[RLlib] Add `on_workers_recreated` callback to Algorithm. #40354

sven1977 · 2023-10-15T20:44:05Z

Add on_workers_recreated callback to DefaultCallbacks to be used in Algorithm.

Why are these changes needed?

Sometimes, when a local- or remote worker is restarted, users would like to be able to immediately send some information to these workers (e.g. the global steps sampled from the Algorithm's counters). Therefore, we added this new callback event.

The new on_workers_recreated() callback is triggered after the Algorithm has checked, whether any workers (training ones under Algorithm.workers and evaluation ones under Algorithm.evaluation_workers) have failed, via the WorkerSet.restore_workers() API.

Here is the docstring of the new callback method. Note the need to use the .apply() method when dealing with a remote worker, as the callback is called from the local algorithm process and NOT by the worker process itself:

    @OverrideToImplementCustomLogic
    def on_workers_recreated(
        self,
        *,
        algorithm: "Algorithm",
        worker_set: "WorkerSet",
        worker_ids: List[int],
        is_evaluation: bool,
        **kwargs,
    ) -> None:
        """Callback run after one or more workers have been recreated.

        You can access (and change) the worker(s) in question via the following code
        snippet inside your custom override of this method:

        Note that any "worker" inside the algorithm's `self.worker` and
        `self.evaluation_workers` WorkerSets are instances of a subclass of EnvRunner.

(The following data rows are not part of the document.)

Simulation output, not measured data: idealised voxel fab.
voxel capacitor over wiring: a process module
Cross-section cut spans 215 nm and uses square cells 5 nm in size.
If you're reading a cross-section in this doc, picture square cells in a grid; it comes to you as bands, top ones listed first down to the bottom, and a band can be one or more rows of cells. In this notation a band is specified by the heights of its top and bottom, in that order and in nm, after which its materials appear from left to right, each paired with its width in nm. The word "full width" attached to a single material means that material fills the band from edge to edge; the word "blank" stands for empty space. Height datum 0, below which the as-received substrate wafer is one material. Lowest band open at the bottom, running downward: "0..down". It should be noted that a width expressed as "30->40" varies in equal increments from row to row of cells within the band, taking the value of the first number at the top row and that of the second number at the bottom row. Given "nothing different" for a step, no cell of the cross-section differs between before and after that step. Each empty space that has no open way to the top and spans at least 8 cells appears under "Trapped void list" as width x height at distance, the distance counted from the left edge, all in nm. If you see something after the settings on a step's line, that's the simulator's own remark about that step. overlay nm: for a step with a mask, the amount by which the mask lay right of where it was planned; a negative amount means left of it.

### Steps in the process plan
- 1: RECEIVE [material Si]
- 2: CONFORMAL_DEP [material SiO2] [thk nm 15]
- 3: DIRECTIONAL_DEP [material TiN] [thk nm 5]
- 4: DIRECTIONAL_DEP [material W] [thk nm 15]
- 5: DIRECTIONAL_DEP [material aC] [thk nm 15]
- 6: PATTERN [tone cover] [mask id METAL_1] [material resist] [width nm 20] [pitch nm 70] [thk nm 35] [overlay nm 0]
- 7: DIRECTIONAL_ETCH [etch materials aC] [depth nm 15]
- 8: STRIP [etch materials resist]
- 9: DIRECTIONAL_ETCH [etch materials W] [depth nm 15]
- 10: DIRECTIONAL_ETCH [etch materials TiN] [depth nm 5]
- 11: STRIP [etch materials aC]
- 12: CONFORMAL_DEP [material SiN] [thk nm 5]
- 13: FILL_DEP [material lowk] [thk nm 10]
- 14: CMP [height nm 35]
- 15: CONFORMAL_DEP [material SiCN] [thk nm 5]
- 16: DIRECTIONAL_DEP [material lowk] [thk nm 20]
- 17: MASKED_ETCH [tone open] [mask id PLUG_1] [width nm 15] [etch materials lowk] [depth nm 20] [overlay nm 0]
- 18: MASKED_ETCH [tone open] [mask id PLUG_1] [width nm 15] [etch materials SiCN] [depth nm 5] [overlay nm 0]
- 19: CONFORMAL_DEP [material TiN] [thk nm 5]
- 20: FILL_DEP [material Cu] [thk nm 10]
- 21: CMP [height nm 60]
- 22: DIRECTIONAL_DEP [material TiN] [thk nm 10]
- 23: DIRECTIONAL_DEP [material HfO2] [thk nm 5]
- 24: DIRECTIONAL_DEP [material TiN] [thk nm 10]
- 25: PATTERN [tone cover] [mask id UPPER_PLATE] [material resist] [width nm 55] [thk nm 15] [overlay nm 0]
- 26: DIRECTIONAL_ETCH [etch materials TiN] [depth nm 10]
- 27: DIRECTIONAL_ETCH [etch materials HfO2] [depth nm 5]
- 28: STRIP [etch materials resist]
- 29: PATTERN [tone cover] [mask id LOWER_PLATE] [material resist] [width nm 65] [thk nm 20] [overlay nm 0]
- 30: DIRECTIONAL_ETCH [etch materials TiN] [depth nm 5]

        .. code-block:: python
            from ray.rllib.algorithms.callbacks import DefaultCallbacks

            class MyCallbacks(DefaultCallbacks):
                def on_workers_recreated(
                    self,
                    *,
                    algorithm,
                    worker_set,
                    worker_ids,
                    is_evaluation,
                    **kwargs,
                ):
                    # Define what you would like to do on the recreated
                    # workers:
                    def func(w):
                        # Here, we just set some arbitrary property to 1.
                        if is_evaluation:
                            w._custom_property_for_evaluation = 1
                        else:
                            w._custom_property_for_training = 1

                    # Use the `foreach_workers` method of the worker set and
                    # only loop through those worker IDs that have been restarted.
                    # Note that we set `local_worker=False` to NOT include it (local
                    # workers are never recreated; if they fail, the entire Algorithm
                    # fails).
                    worker_set.foreach_worker(
                        func,
                        remote_worker_ids=worker_ids,
                        local_worker=False,
                    )

        Args:
            algorithm: Reference to the Algorithm instance.
            worker_set: The WorkerSet object in which the workers in question reside.
                You can use a `worker_set.foreach_worker(remote_worker_ids=...,
                local_worker=False)` method call to execute custom
                code on the recreated (remote) workers. Note that the local worker is
                never recreated as a failure of this would also crash the Algorithm.
            worker_ids: The list of (remote) worker IDs that have been recreated.
            is_evaluation: Whether `worker_set` is the evaluation WorkerSet (located
                in `Algorithm.evaluation_workers`) or not.
        """
        pass

Related issue number

Checks

I've signed off every commit(by using the -s flag, i.e., git commit -s) in this PR.
I've run scripts/format.sh to lint the changes in this PR.
I've included any doc changes needed for https://docs.ray.io/en/master/.
- I've added any new APIs to the API Reference. For example, if I added a
  method in Tune, I've added it in doc/source/tune/api/ under the
  corresponding .rst file.
I've made sure the tests are passing. Note that there might be a few flaky tests, see the recent failures at https://flakey-tests.ray.io/
Testing Strategy
- Unit tests
- Release tests
- This PR is not tested :(

Signed-off-by: sven1977 <svenmika1977@gmail.com>

…e64_add_on_worker_created_callback

Signed-off-by: sven1977 <svenmika1977@gmail.com>

…e64_add_on_worker_created_callback

Signed-off-by: sven1977 <svenmika1977@gmail.com>

…llback' into issue64_add_on_worker_created_callback

…e64_add_on_worker_created_callback

Signed-off-by: sven1977 <svenmika1977@gmail.com>

ArturNiederfahrenhorst · 2023-10-17T17:10:34Z

rllib/algorithms/callbacks.py

+        Note that any "worker" inside the algorithm's `self.worker` and
+        `self.evaluation_workers` WorkerSets are instances of a subclass of EnvRunner.
+
+        .. code-block:: python


We don't use code-blocks anymore, we use testcode and testoutput these days!

Oh no! :D Will fix.

ArturNiederfahrenhorst · 2023-10-17T17:14:32Z

rllib/algorithms/tests/test_callbacks.py

+            for id_ in worker_ids_2:
+                # A newly created worker: It's recreated counter should be 1.
+                if id_ not in original_worker_ids:
+                    self.assertTrue(algo._counters[f"worker_{id_}_recreated"] == 1)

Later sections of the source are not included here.